Australian born Aaron Brown is a performer and composer with a focus on historical instruments and repertoires, improvisation, and genre-bending new music based on historical sources. Aaron has worked extensively as a performer with many prominent artists and ensembles in Australia, the United States and Europe, including the Australian Brandenburg Orchestra (where he is a current ensemble member), Farinelli and the King (Broadway production), New Vintage Baroque (contemporary music on period instruments), Oracle Hysterical (composers/performers collective), L’Arpeggiata, Francesco Tristano, Kinan Azmeh, Mark Morris Dance Group, Early Music New York, The Clarion Orchestra, Opera Lafayette, Trinity Baroque Orchestra, New Bach Players, New Juilliard Ensemble (premiering a work by Steve Reich), and the Queensland Symphony Orchestra, at venues including Carnegie Hall, Lincoln Center, The Kennedy Center, Brooklyn Academy of Music, Le Poisson Rouge, National Sawdust, Rockwood Music Hall, BOZAR Brussels, Grand Teatre Luxembourg, the Arsenal in Metz, Harvard, Yale, Princeton and Columbia universities, City Recital Hall (Sydney) and the Melbourne Recital Centre. Recording credits include two solo albums, and numerous other releases on the ABC Classics, Hyperion, Naxos, CD Accord, and Lyrichord labels. Aaron is a member of ASCAP, and recordings of his compositions and arrangements have been played on Radio National and ABC Classic. In 2019 he was awarded a Churchill Fellowship to conduct research in Europe in medieval and early modern performance practices and approaches to improvisation. Aaron is currently a PhD candidate in music composition and teaches classes in improvisation and music history at the University of Queensland.
Long biography:
Violinist and early music specialist Aaron Brown began his musical studies in his hometown of Brisbane, Australia. At 16, he was a Recitalist in the National Youth Concerto Competition, and in early 1998 he began working as a violinist with the Queensland Philharmonic Orchestra. Later that year he won the Brisbane Lord Mayor’s Performing Arts Fellowship and the Anglican Church Grammar School’s Overseas Study scholarship for study at the Juilliard School in New York, in the studio of Dorothy DeLay. In 2001, he co-founded the New Bach Players with fellow Juilliard student and pianist Francesco Schlime (AKA Francesco Tristano), appearing as concertmaster and soloist with the group for performances in New York and two European tours, and recording J.S. Bach’s complete keyboard concertos for the CD Accord label. Soon after he began studies in baroque violin at Mannes College of Music and later at Hunter College, earning an M.A. in baroque violin performance, and quickly became an active member of the early music community in New York and elsewhere in the United States, performing with the Clarion Music Society, Opera Lafayette, Bach Vespers at Holy Trinity, Four Nations Ensemble, the Mark Morris Dance Group, The New York Collegium, The American Classical Orchestra, ARTEK, Early Music New York, and Sinfonia New York among others.

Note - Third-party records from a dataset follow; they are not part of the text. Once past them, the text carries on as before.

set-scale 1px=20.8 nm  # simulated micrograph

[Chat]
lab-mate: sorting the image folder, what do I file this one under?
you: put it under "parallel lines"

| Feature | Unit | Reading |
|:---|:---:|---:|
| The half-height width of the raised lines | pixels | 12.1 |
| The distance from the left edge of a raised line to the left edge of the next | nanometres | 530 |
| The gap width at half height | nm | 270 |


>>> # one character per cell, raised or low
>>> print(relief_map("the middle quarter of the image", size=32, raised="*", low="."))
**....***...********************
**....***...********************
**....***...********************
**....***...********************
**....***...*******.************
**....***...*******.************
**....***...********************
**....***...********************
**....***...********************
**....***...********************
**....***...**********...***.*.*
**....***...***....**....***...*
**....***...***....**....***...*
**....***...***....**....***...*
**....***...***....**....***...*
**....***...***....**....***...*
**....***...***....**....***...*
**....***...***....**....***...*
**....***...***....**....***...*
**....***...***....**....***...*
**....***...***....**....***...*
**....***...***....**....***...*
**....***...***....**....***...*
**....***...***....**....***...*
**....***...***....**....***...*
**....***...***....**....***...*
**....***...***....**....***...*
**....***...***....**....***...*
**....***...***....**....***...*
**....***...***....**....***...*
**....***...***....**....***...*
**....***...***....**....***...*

In 2008 Aaron released his first solo CD, Aaron Brown: Baroque Violin, and in early 2009 co-founded Guido’s Ear, an ensemble dedicated to the performance of music from medieval to early baroque. Later that year he returned to Australia to begin work with Paul Dyer and the Australian Brandenburg Orchestra, and has been involved in many of their productions since, including performing as a featured soloist in the orchestra’s 17th century Tapas program, which won the 2010 ARIA award for best classical CD. In 2010 the orchestra generously awarded Aaron a mentorship and professional development grant to work with acclaimed Canadian violinist Marc Destrube and the Orchestra of the 18th Century in Amsterdam, and in 2011 he was awarded a grant from the Australia Council to work with Chicago-based early music specialist David Douglass and the Newberry Consort.
Aaron also performs medieval repertoire on early string instruments, including the rebec and vielle, and has given master classes and lectures on early music topics at venues including the City University of New York, Vanderbilt University, and Brisbane International Youth Music Festival. He has also been an active performer in the new music and non-classical scene, appearing with a diverse range of artists including Oracle Hysterical, Raimundo Penaforte, Kyle Sanna, electronic music artist Francesco Tristano, cabaret performer Annie Lee, singer-songwriter Buddy Mondlock, and his musician father Wayne Roland Brown.
Aaron has appeared at many of the world’s major venues, including Carnegie Hall, Lincoln Center, The Kennedy Center, BOZAR Brussels, Grand Teatre Luxembourg, the Arsenal in Metz, Harvard, Yale, Princeton and Columbia universities, Sydney Opera house, Sydney Recital Hall, Melbourne Recital Center, Adelaide Town Hall and the Queensland Performing Arts Center, and has recorded for Naxos, Lyrichord, ABC Classics and CD Accord. In 2018 Aaron appeared in the Broadway production of “Farinelli and the King”, staring Tony and Oscar winner Mark Rylance, and in 2019 was awarded a Churchill Fellowship to continue his research in baroque and medieval performance practice. His second solo CD, Early Modern, features original compositions alongside historically informed performances of early 17th century Italian repertoire. Aaron is currently a PhD candidate in music composition and teaches classes in improvisation and music history at the University of Queensland.